And this Corvette, being a convertible, likely made it an ideal cruising car for both the back roads of Maine, as well as its narrow lanes that wind along its shoreline.  A while ago, I commented that I used to find it remarkable that so many Maine residents own convertibles, considering the state's brutal weather, but I can't help but acknowledge that a perfect day in Maine really is a perfect day, and a convertible is a great way to enjoy those few yet perfect days.

Anyway, at one point in 1959, Sampson decided to preserve his wonderful little two-seater for posterity, and had it bricked into its own tomb in a store under construction in Brunswick.  Eventually, the brick coffin was taken down, and the car was enshrined in Sampson's daughter's home in Florida.

Can you imagine having your father's vintage white Corvette convertible sitting in your living room?  Its years of being bricked away in Brunswick were amazingly kind to the car, with the only serious visible damage being to the paint job - it pitted, which, considering GM's abysmal record of bad paint jobs over the decades, isn't surprising - and the wide white sidewalls yellowed with age like untended fine linen.  The convertible top has stains from being left out in Maine's many rainy days, but the interior is practically flawless, as are its flashes of chrome.

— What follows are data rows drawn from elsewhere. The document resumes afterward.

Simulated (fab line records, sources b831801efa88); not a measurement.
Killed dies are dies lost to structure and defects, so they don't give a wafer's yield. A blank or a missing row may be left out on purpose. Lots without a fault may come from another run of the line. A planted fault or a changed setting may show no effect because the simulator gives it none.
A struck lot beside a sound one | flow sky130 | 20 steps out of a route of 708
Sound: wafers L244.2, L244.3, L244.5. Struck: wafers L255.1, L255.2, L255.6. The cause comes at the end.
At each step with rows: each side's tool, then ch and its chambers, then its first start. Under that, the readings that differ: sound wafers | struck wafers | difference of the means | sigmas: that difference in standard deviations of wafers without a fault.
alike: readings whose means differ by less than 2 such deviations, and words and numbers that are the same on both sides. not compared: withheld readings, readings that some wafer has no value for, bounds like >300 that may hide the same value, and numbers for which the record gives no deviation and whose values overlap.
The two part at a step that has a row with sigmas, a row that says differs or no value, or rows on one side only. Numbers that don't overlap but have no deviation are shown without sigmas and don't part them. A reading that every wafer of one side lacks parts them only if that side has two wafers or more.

Experts estimate it's the only unretouched, completely original 1954 Corvette in existence.  And fortunately, 1954 was a glorious year for the Corvette.  No warped fiberglass on this beauty, but plenty of elegant flourishes and sexy lines, along with chic wire "veils" over each oval headlight, mimicking the veils women of that era wore on their hats.

If its fetching looks don't grab you, or the price it may well fetch this weekend at auction, how about this stunning bit of trivia:  even if it sells for $225,000, this "entombed Corvette" won't be the most expensive Corvette ever.  That distinction goes to a far less glamorous 1969 Corvette L88, which sold for $446,250 in 2007.

Almost half a million dollars!  And that's for one of Chevy's newer 'Vettes.  Granted, the grand champion Corvette was built for racing, while the 1954 model was mostly for prestige touring.  But still, it tells you something about the Corvette market out there, and the interest these cars command.

As does our prized 1954 model.

One guy bricked up his pampered convertible for 27 years, his daughter displayed it inside her house, and even with pitted paint and yellow sidewalls, it could command upwards of a quarter-million-dollars at auction tomorrow.

Yesterday I warned that we Americans don't know as much about our history as we should.  Judging by the keen interest people still have in our vintage cars, and the prices they're willing to pay for them, maybe I was wrong about that.

The antique car market, and Corvette aficionados in particular, prove that we Americans can learn our history when we want to!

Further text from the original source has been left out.